Hacker News new | ask | show | jobs
by mlthoughts2018 2672 days ago
This sounds like parody to me. There are so many problems in applied statistics, and neural networks are not helpful for most of them. Consider Bayesian analysis for very small data sets as an example (just the tip of the iceberg).

In financial services in particular, there are tons of time series and regression problems on small data such that a neural network (beyond perhaps some super small MLP) would be a ridiculous thing to try.

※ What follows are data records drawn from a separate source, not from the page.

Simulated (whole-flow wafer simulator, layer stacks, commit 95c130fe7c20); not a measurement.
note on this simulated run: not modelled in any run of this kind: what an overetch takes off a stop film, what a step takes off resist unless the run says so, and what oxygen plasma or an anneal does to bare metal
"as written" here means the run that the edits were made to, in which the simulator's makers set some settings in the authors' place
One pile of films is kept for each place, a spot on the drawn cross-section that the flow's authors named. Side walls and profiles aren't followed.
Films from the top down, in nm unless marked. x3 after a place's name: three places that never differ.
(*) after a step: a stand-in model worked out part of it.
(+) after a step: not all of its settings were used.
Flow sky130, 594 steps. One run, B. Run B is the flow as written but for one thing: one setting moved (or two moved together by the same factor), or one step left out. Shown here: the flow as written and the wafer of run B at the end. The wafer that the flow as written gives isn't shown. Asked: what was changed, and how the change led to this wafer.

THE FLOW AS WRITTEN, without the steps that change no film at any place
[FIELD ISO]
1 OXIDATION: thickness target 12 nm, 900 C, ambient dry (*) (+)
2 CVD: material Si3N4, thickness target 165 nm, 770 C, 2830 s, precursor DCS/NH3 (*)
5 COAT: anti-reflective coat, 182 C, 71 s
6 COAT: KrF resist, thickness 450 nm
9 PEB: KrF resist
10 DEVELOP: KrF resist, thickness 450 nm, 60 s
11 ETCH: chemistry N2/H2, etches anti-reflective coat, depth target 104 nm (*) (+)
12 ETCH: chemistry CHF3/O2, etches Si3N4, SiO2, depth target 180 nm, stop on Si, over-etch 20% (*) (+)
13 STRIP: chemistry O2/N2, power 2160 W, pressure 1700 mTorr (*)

I think the breakdown of workload you described will only happen in business departments where there is a need for large scale embedding models, enhanced multi-modal search indices, computer vision and natural language applications, and maybe a handful of things that eventually productize reinforcement learning. I could also see this happening in businesses that can benefit from synthetically generated content, like stock photography, essays / news summaries / some fiction, website generators, probably more.

What I described above is a tiny drop in the ocean of applied statistics problems that business have to solve.

4 comments

It's another example of the FAANG + Bay Area Startups world versus the other 99% of Corporate America. In the latter world, most of the "machine learning" in production is traditional stuff like Random Forest, SVM, and more recently Gradient Boosting. Hell, Marketing departments across the country are still running old school decision tree (CART and CHAID) models and logistic regression models written in SAS 20+ years ago. DL/NN is a minuscule proportion of production ML in the enterprise space.
I think there is good reason that "old" machine learning models are more popular than DNN in the enerprise space. Most of the data is in the tabular format. What is more, "old" and simple decision tree or linear model are very easy to understand, deploy and are fast. There is for sure clear advantage of having even simple decision tree implemented in the system than making decisions at random.
The main reason though is that these other methods outperform neural nets in tons of different situations. Even just from an accuracy / business success metric point of view, many problems are just better solved with other classes of models, domain-specific feature engineering, etc. It will probably remain so for many decades at least.
DNN's make good features though, especially if you have time series data or lots of text.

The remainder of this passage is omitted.